In China, the debate between productivism and sustainability is vivid. The government, which long had to deal with insufficient resources, clearly keeps on attaching fundamental importance to the capacity of the territory to supply the demand of the population. On the other side, rural industrialization and intensive agriculture had dramatic consequences on soil, water and on the safety of food products. Environmental protection recently emerged as a strongly debated element for the pathway which the agricultural sector is embarking on. Internationally, debates on the new pathways of agricultural development and transition have intensified, especially since the food crisis of 2007–2008. The question of which path should agricultural modernization take is thus not unique to China. Exploring the modalities of agricultural transition pathways in China provides substantial elements for the understanding of the building of national agricultural pathways worldwide.

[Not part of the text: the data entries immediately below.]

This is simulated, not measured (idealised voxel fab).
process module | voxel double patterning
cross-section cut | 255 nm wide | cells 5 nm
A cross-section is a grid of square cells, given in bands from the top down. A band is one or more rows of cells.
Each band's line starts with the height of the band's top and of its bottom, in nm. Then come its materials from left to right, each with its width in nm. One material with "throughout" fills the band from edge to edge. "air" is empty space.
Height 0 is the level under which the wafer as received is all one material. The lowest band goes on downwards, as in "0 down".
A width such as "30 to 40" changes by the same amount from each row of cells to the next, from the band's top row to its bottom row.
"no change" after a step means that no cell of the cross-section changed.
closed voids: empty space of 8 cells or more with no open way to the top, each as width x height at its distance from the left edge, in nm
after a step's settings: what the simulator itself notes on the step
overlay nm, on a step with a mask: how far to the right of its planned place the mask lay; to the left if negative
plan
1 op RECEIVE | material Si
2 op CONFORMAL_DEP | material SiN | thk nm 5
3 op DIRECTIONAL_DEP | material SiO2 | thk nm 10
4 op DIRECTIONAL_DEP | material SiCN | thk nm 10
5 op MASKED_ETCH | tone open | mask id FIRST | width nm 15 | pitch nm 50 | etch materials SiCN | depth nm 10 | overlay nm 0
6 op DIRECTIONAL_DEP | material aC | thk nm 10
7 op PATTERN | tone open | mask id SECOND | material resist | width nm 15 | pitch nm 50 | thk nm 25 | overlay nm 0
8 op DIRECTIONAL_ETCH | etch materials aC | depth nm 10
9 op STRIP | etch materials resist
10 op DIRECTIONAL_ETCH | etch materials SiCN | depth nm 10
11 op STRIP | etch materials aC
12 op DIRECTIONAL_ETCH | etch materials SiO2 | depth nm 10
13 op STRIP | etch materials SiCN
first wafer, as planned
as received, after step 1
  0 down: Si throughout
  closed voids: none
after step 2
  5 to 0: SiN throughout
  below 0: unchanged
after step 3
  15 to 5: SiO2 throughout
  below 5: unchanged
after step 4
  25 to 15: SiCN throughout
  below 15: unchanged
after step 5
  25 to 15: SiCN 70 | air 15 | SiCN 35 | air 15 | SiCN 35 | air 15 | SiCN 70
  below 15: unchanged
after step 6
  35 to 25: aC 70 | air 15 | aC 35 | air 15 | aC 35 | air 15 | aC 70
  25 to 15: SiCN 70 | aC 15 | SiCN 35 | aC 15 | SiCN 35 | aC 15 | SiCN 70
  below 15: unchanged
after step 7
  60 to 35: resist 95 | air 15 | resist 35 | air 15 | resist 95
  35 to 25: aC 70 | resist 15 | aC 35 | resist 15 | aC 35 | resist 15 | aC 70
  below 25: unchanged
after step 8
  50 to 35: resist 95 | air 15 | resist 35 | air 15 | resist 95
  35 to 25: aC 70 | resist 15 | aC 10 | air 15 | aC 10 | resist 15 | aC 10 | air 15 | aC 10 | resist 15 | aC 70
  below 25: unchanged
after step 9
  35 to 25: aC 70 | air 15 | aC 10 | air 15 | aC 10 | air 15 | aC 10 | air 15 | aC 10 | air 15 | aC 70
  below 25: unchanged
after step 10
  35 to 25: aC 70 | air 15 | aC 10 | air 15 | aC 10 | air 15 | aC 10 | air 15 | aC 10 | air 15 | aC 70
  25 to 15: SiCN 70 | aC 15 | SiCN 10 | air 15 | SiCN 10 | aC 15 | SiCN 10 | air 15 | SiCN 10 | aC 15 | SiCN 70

1.2 A Need for Socio-Political Approaches
While the productivist paradigm of the Green Revolution was mostly based on the spread of technology aimed at improving yield and farmers’ income, the current paradigm of “sustainable agriculture” is way more complex and diverse. The question of the adoption of more sustainable farming practices is not about addressing short-term economic issues anymore, and cruelly needs sociological answers. What makes farmers adopt more sustainable practices, of which the benefits are sometimes only seen on the long term? Which lock-ins prevent the transformation of agriculture toward more sustainable systems?
A solid literature is currently developing on the subject, particularly on the lock-ins created by agricultural “technological pathways”. David (1985) demonstrated that irreversibilities due to technical interrelatedness, scale economies, and learning and habituation could be brought by the adoption and standardization of a technological system. Similarly, a number of agronomists have shown that escaping from agricultural systems based on technology such as chemical inputs was a slow process (...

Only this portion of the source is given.